I am using the C++ API.
When using either l1_loss or mse_loss I get an annoying warning when calling loss.backward(). Small code snippet:
opt.zero_grad();
auto forward = model->forward(minibatch.features);
torch::Tensor loss = torch::mse_loss(forward, minibatch.labels);//torch::Tensor loss = torch::l1_loss(forward, minibatch.labels);
loss.backward();
opt.step();
The runtime warning I get is as follows:
[W ..\..\aten\src\ATen\native\Resize.cpp:23] Warning: An output with one or more elements was resized since it had shape [64, 1], which does not match the required output shape [64, 64].This behavior is deprecated, and in a future PyTorch release outputs will not be resized unless they have zero elements. You can explicitly reuse an out tensor t by resizing it, inplace, to zero elements with t.resize_(0). (function resize_output_check)
So, in this case my minibatch size is 64, the features and labels are all correctly dimensioned. I do not understand why it is expecting a [64,64] output shape.

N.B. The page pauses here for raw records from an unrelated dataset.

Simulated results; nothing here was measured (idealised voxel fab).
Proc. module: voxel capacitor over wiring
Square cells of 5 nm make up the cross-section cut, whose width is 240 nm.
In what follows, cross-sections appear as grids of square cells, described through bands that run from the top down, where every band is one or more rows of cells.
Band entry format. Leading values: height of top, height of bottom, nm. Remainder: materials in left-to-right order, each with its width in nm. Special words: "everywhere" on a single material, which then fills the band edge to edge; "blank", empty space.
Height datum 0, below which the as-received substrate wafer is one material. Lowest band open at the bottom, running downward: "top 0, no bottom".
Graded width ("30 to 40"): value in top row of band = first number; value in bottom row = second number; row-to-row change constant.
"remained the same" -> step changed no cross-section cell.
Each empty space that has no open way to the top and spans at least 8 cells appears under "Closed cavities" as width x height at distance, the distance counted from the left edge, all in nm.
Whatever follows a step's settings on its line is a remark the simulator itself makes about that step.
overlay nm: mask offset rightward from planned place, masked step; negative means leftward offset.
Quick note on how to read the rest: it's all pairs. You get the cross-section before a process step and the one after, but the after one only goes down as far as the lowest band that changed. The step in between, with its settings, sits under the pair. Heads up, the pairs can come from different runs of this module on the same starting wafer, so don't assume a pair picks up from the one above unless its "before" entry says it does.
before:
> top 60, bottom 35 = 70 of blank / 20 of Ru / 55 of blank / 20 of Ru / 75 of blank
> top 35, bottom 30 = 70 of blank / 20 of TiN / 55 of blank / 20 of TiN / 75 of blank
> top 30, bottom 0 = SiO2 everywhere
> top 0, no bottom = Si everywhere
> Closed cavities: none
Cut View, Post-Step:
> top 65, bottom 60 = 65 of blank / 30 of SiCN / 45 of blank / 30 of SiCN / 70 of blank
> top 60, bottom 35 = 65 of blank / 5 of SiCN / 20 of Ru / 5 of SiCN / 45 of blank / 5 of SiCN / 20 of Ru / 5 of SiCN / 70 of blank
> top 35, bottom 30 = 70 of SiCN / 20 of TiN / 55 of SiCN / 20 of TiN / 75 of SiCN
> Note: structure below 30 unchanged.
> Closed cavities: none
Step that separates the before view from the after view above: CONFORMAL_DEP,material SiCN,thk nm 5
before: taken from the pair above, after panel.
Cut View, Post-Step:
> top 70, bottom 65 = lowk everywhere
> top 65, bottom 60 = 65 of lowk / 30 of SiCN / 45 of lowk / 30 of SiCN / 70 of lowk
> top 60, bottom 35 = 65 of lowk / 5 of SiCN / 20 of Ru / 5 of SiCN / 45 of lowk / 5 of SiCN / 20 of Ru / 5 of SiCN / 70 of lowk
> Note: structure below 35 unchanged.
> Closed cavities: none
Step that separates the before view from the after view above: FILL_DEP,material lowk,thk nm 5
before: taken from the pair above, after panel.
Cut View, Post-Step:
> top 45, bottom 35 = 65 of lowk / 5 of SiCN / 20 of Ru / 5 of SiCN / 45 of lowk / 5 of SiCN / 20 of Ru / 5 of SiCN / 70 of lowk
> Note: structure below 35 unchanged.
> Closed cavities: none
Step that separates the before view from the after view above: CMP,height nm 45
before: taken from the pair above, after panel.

I searched for this online, found one topic (DCGAN C++ warning after PyTorch update · Issue #819 · pytorch/examples · GitHub) that deals with this problem, but no good solution seems to be proposed.
Am I overlooking something in the mse/l1 loss functions? Is this a known issue? Is there a way to change the verbosity of warning printing in the C++ API? FYI: the code runs without errors and the neural net seems to fit properly. I use LibTorch version 1.10.2+cpu.